Senior Projects Exhibit Student Passions


Sophie Bell presents her senior project. Photo courtesy of Lewiston School District Facebook

The senior project, a project specific to high school seniors as a requirement for graduation, has been mandatory in the state of Idaho for approximately 12 years. Within those 12 years, the project has evolved and changed abundantly.
Specific to the presentation, judges –- often parents of sophomore and junior students, along with local volunteers -– were formerly brought in from the community. However, it became more difficult to get the necessary amount of judges due to the lack of volunteers available, resulting in this year’s school staff evaluating the presentations. In the past, the evaluation process caused a school schedule change. Seniors presented in the old Lewiston High School classrooms each spring beginning at 1:00 p.m. Students previously had to give a presentation using a slideshow (8-10 minutes long with a visual aid), create a binder showcasing their process, and complete community service hours outside of school.
This year, students were to present a project board that focused on their positive and negative takeaways from the project, as well as their overall growth during the process. Each student’s presentation board was evaluated by two LHS staff members.
“Doing the project presentation in this format created a more interactive experience and garnered a lot of positive feedback from both students and faculty,” said English teacher, Hilary Gruehl-Laughrey.
A paper is also necessary for the full completion of the senior project. Previously, the page length had to be six pages but was recently decreased to five. This year, however, the paper is graded according to word count, rather than page length. It is also required that it be written in MLA format and students now must acquire information from an expert to be used in both their paper and presentation.
A former requirement that was recently discarded was field experience, which was implemented by the government teachers. Though it was recently replaced by an interview with an expert, students still had to find a non-relative mentor to verify their hours and learning.
The purpose of the senior project, according to LHS faculty, is for students to display all the skills they have built over the course of their high school careers. It also allows students to research the careers they are most interested in. This helps students decide whether or not they want to pursue said career and provides a way to share a cause they are passionate about.
A multitude of skills are vital in order to complete the senior project. Students need to communicate effectively using writing, cite sources correctly, conduct and organize research, and create an eloquent paper and presentation using the information gathered from various sources. These abilities are all valuable for future college and career endeavors.
“I think our seniors get out of this what they put into it,” said Kevin Driskill, the LHS principal. “It gives our students one more opportunity to present research in front of judges. That is always valuable.”
With this year’s changes, LHS teachers have shared their thoughts on the project and how to improve it.
“I don’t have all the details yet, but rest assured we are always looking to improve our practice to better benefit our students,” said Gruehl-Laughrey.
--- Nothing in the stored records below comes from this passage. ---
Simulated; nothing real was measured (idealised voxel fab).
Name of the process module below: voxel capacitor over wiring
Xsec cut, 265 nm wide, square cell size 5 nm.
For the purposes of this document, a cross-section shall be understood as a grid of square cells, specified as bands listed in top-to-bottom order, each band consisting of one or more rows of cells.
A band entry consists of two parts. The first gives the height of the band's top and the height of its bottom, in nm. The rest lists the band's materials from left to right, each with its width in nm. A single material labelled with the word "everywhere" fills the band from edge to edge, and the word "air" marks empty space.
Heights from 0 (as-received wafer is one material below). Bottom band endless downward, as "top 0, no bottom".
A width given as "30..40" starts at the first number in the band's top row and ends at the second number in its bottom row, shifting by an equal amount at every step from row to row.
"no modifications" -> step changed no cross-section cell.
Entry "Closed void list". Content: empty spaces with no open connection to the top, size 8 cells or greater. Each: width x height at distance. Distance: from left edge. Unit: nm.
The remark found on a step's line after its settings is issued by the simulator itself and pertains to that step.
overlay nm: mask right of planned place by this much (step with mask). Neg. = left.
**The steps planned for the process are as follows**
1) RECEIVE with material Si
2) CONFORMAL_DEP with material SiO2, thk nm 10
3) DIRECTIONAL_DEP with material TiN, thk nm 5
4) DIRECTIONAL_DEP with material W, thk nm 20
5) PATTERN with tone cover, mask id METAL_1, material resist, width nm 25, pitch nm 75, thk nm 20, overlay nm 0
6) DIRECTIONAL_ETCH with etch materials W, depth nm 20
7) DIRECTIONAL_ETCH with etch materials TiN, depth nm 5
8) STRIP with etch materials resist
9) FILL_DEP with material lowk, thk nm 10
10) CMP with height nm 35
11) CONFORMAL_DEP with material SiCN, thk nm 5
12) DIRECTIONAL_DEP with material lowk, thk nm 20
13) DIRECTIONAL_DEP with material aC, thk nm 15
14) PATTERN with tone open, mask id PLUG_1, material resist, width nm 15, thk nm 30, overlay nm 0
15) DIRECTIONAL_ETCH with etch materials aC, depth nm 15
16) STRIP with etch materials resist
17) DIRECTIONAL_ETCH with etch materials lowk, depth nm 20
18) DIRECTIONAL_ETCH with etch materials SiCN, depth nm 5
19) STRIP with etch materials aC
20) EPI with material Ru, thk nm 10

One example provided by the school librarian, Shannon Van Buren, was to have the written requirement be one of the students choosing from a variety of classes offered at LHS. This way, the students would be able to choose what they want to use for the senior project evaluation.
“The idea is that opening up the students to select their best work, and what probably interests them the most, will give them a sense of ownership and pride for all aspects of the project,” Van Buren said.
If he could change anything about the senior project, Driskill said, “I wish we could take the stress and anxiety that some of the students feel away.”